Role Summary
Pfizer's committed to applying computational science to drug discovery and development. The role focuses on designing and delivering robust High Performance Computing (HPC) solutions in a cloud environment, driving architecture, automation, migration, and operational excellence to modernize the scientific computing platform.
Responsibilities
- Platform Architecture and Engineering: design, implement, operate, and own infrastructure for HPC and ML/AI workloads in cloud environments (AWS/GCP); lead containerization, deployment, and operation of HPC platforms (Slurm, Open On Demand, Prometheus/Grafana, batch and distributed computing) across clouds; translate stakeholder input into robust, scalable computing platforms; collaborate with HPC staff to convert manual processes into reproducible IaC workflows.
- Automation and DevOps: develop and maintain infrastructure automation using IaC tools (Terraform, CloudFormation); create reusable modules and enforce standards; operationalize containerized solutions with Docker and Kubernetes; manage full lifecycle of production computing platforms from provisioning to teardown; perform troubleshooting and benchmarking to maintain performance.
- Monitoring and Reliability: develop and maintain monitoring, logging, and alerting; design dashboards and workflows to improve observability and cost monitoring; document architecture and procedures; support delivery of scientific computing services including user support, Linux administration, operations, job scheduling, application management, and resource optimization.
Qualifications
- Required: B.S. in computer science, life science, data science, or a related field; 6+ years of cloud infrastructure engineering with proven IaC deployments; experience managing scientific computing workloads in an enterprise environment; advanced experience with AWS or GCP and knowledge of core compute and storage services relevant to HPC; solid understanding of cloud networking, identity, and security controls.

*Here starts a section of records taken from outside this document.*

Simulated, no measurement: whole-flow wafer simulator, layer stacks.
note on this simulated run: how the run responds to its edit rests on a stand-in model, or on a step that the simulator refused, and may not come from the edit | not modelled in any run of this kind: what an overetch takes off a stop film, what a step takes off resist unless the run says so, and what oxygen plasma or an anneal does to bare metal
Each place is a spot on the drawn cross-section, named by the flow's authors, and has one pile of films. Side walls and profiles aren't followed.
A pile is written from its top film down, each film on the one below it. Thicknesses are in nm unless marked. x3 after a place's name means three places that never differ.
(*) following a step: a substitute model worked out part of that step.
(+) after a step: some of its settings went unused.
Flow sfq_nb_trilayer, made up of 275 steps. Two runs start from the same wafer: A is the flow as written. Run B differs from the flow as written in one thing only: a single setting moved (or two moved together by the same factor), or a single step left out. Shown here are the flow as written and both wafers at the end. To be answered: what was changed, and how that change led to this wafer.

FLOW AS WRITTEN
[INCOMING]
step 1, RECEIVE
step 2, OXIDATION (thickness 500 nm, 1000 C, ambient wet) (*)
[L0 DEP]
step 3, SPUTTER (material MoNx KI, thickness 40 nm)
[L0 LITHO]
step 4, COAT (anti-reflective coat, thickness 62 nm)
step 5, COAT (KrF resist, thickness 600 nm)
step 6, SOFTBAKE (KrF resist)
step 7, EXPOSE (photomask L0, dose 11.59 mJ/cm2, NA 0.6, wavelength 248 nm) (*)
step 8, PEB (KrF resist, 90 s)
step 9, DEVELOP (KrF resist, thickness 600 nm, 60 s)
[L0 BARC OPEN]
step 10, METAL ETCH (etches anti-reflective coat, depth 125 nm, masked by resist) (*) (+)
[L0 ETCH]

- Preferred: Experience with HPC deployment utilities (AWS ParallelCluster, AWS Parallel Computing Services, Google Cloud Cluster Toolkit); proficiency with distributed computing environments (EKS/GKE/Kubernetes); familiarity with HPC environments, job schedulers (Slurm), HPC application containers (Docker, Singularity, Apptainer), and NVIDIA GPU computing.
Skills
- Cloud computing (AWS, GCP)
- Infrastructure as Code (Terraform, CloudFormation)
- Containerization and orchestration (Docker, Kubernetes)
- HPC platforms and job scheduling (Slurm)
- Monitoring and observability (Prometheus, Grafana, CloudWatch)
- Linux administration and automation
- Security and network fundamentals in cloud environments
Additional Requirements
- Occasional international travel for team meetings and conferences.
- Hybrid work location: must be able to work from a Pfizer office 2–3 days per week, or as needed by the business.